Groundwater in the U.S. and throughout the world is an “out-of-sight, out-of-mind” resource. As rain, melted ice, and snowpack seep into the soil, it’s stored in large subsurface aquifers that provide fresh water for drinking, agriculture, industry, and even energy production. Groundwater is vital to humanity’s survival on the planet, as it provides 99 percent of all liquid freshwater on Earth, and roughly 2.5 billion people rely on these systems for survival.

Despite its importance, measuring our impact on aquifers—and galvanizing support to protect them—can be an uphill battle because of their locked-away and subterranean nature. But a new study, published in the journal Nature, is raising the global alarm for protecting these resources while also providing examples of policy changes and other methods that have helped restore previously declining groundwater aquifers.

In the study, scientists from University College London, University of California at Santa Barbara, and ETH Zürich curated groundwater measurements gathered from 170,000 wells in 1,700 aquifer systems. According to the researchers, this is the first global view into groundwater levels from ground-based data, providing a level of detail that’s impossible to achieve with just satellite or computer-generated models. While their findings are mostly bad news, there is a dash of good news mixed in as well.

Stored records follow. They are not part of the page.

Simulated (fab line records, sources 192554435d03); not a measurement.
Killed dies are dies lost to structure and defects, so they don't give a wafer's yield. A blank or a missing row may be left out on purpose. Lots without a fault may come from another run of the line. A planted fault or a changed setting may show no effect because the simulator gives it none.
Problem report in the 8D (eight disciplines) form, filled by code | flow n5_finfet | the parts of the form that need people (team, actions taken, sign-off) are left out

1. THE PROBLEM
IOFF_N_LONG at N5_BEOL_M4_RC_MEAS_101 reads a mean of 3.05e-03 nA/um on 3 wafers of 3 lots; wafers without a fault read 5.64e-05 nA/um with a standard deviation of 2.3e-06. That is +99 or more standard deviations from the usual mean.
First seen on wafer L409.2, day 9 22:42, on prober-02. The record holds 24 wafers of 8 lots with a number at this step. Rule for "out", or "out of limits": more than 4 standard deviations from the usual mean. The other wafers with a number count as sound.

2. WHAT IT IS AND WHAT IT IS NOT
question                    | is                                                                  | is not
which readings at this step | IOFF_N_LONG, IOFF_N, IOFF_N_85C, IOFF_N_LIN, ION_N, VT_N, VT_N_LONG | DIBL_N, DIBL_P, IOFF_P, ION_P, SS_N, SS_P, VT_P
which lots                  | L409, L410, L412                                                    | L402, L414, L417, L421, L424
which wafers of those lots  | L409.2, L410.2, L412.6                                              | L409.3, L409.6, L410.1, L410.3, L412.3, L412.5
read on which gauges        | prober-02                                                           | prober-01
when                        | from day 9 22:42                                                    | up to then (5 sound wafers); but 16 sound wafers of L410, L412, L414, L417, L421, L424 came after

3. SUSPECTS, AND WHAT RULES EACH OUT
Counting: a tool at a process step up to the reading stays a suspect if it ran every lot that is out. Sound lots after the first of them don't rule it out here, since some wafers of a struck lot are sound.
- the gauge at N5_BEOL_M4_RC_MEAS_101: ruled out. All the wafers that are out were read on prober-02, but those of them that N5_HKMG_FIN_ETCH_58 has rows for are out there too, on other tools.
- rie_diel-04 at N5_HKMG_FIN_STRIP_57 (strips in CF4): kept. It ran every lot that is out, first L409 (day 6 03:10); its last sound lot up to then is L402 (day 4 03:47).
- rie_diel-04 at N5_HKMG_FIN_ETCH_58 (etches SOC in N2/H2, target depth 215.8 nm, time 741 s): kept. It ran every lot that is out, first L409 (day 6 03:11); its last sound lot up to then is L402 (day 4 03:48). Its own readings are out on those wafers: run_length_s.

“The study has found that groundwater levels are declining by more than 10 cm per year in 36% of the monitored aquifer systems,” the researchers report in a UCL press statement. “It has also reported rapid declines of more than 50 cm per year in 12% of the aquifer systems with the most severe declines observed in cultivated lands in dry climates.”

This is consistent with last year’s New York Times report, which revealed that out of the U.S.’s 80,000 groundwater wells, 40 percent had reached all-time lows within the past decade. As the report also emphasizes, the hardest hit places were states like Arizona, which is even restricting new development due to water concerns. Other, non-Western states also showed signs of groundwater depletion.

This new study identifies sharp groundwater declines in Iran, Chile, Mexico, and the U.S., and warns that drained aquifers can lead to seawater intrusion and land subsidence (sinking). It can also impact the natural function of wetlands and rivers, and previous studies have even suggest that groundwater pumping is causing the entire planet to tilt.

But in a rare moment (especially when talking about climate change), the study also comes with some good news, reporting that a future of completely depleted aquifers is far from a foregone conclusion. The researchers note that aquifers in Thailand, Spain, and even some in the U.S. that showed signs of decline in the 1980s and 1990s, have recovered due to improved regulation and other water-restoring methods, such as interbasin transfers.

Although buried beneath the Earth’s surface, groundwater is finally getting the attention it deserves, and evidence shows that smart management can help sustain these life-supporting aquifers for generations to come.